Spaldwick is a village and civil parish in Cambridgeshire, England. Spaldwick lies approximately 6 miles (10 km) west of Huntingdon, near Catworth. Spaldwick is situated within Huntingdonshire which is a non-metropolitan district of Cambridgeshire as well as being a historic county of England.

In the village there is a school, playgroup, service station, a village shop called number twelve, a church and a public house called The George.

In 1085 William the Conqueror ordered that a survey should be carried out across his kingdom to discover who owned which parts and what it was worth. The survey took place in 1086 and the results were recorded in what, since the 12th century, has become known as the Domesday Book. Starting with the king himself, for each landholder within a county there is a list of their estates or manors; and, for each manor, there is a summary of the resources of the manor, the amount of annual rent that was collected by the lord of the manor both in 1066 and in 1086, together with the taxable value.

Spaldwick was listed in the Domesday Book in the Hundred of Leightonstone in Huntingdonshire; the name of the settlement was written as Spalduic and Spalduice in the Domesday Book. In 1086 there was just one manor at Spaldwick; the annual rent paid to the lord of the manor in 1066 had been £16 and the rent had increased to £22 in 1086.
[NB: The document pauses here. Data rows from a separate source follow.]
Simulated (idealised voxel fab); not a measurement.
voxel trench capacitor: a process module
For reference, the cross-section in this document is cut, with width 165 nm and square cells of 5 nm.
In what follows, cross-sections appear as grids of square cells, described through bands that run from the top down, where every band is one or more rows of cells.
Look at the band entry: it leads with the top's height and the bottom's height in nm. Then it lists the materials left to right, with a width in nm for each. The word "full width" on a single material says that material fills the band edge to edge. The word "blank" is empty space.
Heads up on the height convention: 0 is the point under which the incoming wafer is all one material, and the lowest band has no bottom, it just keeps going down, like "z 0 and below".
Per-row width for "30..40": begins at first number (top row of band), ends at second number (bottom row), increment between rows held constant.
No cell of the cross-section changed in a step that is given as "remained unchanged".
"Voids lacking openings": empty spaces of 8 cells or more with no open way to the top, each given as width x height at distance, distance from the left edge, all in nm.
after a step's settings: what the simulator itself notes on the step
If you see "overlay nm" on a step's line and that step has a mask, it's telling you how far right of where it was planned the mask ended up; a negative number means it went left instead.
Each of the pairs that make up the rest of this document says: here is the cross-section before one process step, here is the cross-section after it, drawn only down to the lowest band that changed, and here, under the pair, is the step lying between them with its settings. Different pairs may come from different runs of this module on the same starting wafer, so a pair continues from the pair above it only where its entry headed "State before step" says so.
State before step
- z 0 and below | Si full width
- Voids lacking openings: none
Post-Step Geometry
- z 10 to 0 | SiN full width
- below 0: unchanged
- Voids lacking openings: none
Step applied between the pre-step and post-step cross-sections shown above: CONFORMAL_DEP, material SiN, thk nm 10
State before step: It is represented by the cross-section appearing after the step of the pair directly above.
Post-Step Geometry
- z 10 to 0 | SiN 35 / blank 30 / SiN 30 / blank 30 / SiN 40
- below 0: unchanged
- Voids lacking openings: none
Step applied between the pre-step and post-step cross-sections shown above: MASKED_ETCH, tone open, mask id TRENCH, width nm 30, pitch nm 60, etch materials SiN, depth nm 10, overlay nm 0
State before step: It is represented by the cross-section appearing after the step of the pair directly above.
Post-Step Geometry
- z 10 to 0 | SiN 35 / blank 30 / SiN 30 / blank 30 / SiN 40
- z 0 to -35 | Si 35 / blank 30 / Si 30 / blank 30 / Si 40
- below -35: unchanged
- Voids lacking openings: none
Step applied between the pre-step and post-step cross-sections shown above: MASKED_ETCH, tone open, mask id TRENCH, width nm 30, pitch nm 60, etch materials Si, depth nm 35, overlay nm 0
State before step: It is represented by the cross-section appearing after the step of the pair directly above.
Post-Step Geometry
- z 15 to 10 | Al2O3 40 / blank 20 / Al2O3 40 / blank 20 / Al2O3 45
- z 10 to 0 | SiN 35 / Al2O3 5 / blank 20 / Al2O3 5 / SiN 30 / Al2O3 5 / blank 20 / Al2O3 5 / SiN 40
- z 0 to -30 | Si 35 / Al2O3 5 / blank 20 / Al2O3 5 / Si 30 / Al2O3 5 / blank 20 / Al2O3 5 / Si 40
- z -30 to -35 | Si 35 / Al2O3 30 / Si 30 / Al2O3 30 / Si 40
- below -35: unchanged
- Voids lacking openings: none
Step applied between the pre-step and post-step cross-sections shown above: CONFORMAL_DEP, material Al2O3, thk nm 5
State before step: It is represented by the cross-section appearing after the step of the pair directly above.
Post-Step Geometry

The Domesday Book does not explicitly detail the population of a place but it records that there were 60 households at Spaldwick. There is no consensus about the average size of a household at that time; estimates range from 3. 5 to 5. 0 people per household. Using these figures then an estimate of the population of Spaldwick in 1086 is that it was within the range of 210 and 300 people.

The Domesday Book uses a number of units of measure for areas of land that are now unfamiliar terms, such as hides and ploughlands. In different parts of the country, these were terms for the area of land that a team of eight oxen could plough in a single season and are equivalent to 120 acres (49 hectares); this was the amount of land that was considered to be sufficient to support a single family. By 1086, the hide had become a unit of tax assessment rather than an actual land area; a hide was the amount of land that could be assessed as £1 for tax purposes. The survey records that there were 29 ploughlands at Spaldwick in 1086. In addition to the arable land, there was 160 acres (65 hectares) of meadows, 60 acres (24 hectares) of woodland and a water mill at Spaldwick.